Friday, July 20, 2007
Swimming through Taxi Farts
The haze of Cairo doesn't weigh on the Nile. The Nile is somehow exempt, a breezy spot among the dense concrete and dust of the city. The bringer of life is not clean, but is self-renewing as it flows from the Ethiopian and Rwandan highlands, past hippo shit, religious and oil wars, and ancient temples on its way to the Mediterranean. Two years ago I lived on the Ugandan Nile. Now I live on the Egyptian Nile. Older, wiser, damaged. Mistrustful but functioning. Like the Nile, moving with purpose but without intent. Sometimes controlled by dams, other times flowing freely. Simply continuing.

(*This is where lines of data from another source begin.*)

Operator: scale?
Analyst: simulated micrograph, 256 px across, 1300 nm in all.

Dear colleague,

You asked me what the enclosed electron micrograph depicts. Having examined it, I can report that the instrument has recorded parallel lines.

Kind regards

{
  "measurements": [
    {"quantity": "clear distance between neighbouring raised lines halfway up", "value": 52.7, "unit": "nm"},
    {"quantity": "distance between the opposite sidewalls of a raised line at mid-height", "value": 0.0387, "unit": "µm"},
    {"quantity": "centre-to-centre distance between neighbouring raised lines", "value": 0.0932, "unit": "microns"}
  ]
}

This morning, the haze of the city was nearly tangible. I've been in Cairo not quite a week, but I'm already accustomed to the view from my balcony. The legendary air pollution gives the skyline the look of a city bathed in a steam bath. But it isn't humidity. It's fumes from industrial operations, and leaded auto emissions. Carbon dioxide. Unspecificed "particulate matter." Taxi farts.
It's Friday--the weekend here. I dropped off my laundry and then waded through the air to get an iced coffee. There's a slight breeze but not enough to lift the haze. I hurried back to my room. It's a good day to use the hotel's air conditioning.